Publicis’ $2.2 billion acquisition of LiveRamp last month reawakened an old industry debate about neutrality.
But I believe we’re having the wrong conversation.
While neutrality gives advertisers and agencies comfort that their tech partners are fair and open, it doesn’t provide insight into how their data is being used: how audiences are built, how identity is resolved, where data flowed, or whether their first-party data is strengthening their own advantage or someone else’s.
For years, the industry has treated independence as a shortcut for trust. If a company sat outside platforms, agencies, or media owners, it was assumed to operate as neutral infrastructure.
That logic made sense in a simpler market. But as advertising becomes increasingly algorithmic, data, identity, activation, supply, measurement, and optimization are interdependent. In that environment, neutrality becomes impossible to define.
In an AI-powered world, transparency is what actually matters. The industry should move from asking who owns the asset to asking who can clearly prove what the asset is doing.

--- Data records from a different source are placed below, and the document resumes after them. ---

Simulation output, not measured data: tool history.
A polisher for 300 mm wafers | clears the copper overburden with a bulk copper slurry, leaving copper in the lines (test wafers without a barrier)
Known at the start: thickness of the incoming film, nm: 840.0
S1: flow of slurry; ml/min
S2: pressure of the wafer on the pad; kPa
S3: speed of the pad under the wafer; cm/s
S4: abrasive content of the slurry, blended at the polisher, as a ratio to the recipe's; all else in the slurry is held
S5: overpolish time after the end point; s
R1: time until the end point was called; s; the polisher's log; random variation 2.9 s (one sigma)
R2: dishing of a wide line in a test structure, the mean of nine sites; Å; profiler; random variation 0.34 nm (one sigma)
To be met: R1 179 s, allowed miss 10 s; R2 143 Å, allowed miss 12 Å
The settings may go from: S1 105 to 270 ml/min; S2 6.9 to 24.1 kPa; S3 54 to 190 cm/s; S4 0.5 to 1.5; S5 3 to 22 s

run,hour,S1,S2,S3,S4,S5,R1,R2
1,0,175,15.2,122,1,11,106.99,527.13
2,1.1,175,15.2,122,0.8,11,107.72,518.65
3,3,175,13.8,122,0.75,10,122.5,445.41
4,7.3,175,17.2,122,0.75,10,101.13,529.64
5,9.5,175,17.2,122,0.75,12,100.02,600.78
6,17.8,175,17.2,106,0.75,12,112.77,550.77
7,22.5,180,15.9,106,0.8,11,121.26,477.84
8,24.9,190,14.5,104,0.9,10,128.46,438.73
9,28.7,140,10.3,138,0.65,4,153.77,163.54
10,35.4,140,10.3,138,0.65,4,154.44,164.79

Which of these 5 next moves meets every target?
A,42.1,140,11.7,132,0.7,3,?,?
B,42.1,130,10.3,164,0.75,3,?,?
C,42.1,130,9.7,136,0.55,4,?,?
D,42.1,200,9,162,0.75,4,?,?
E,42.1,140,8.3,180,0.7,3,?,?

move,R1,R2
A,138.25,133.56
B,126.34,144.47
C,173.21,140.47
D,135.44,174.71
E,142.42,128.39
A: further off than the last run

The stack has too many hiding places
The current ad tech stack was built in layers. Together, they create a maze. Every handoff adds a tax. Every hop creates signal loss. Every partner makes it harder to understand where performance came from, where money went, and where data ended up.
Neutrality does not address this. Transparency does.
Recent research conducted by Cadent and Winterberry Group found that for every media dollar spent, 38 cents is absorbed by machinery in the middle, with just 47 cents going to actual working media.
The system should be getting more efficient. Instead, too much money is still disappearing between the advertiser and the publisher.
This is where neutrality becomes a distraction. A neutral system can still be expensive and opaque. It can still force marketers through too many steps, upcharges, and black boxes. Every hop introduces signal loss because the systems weren’t designed to work together.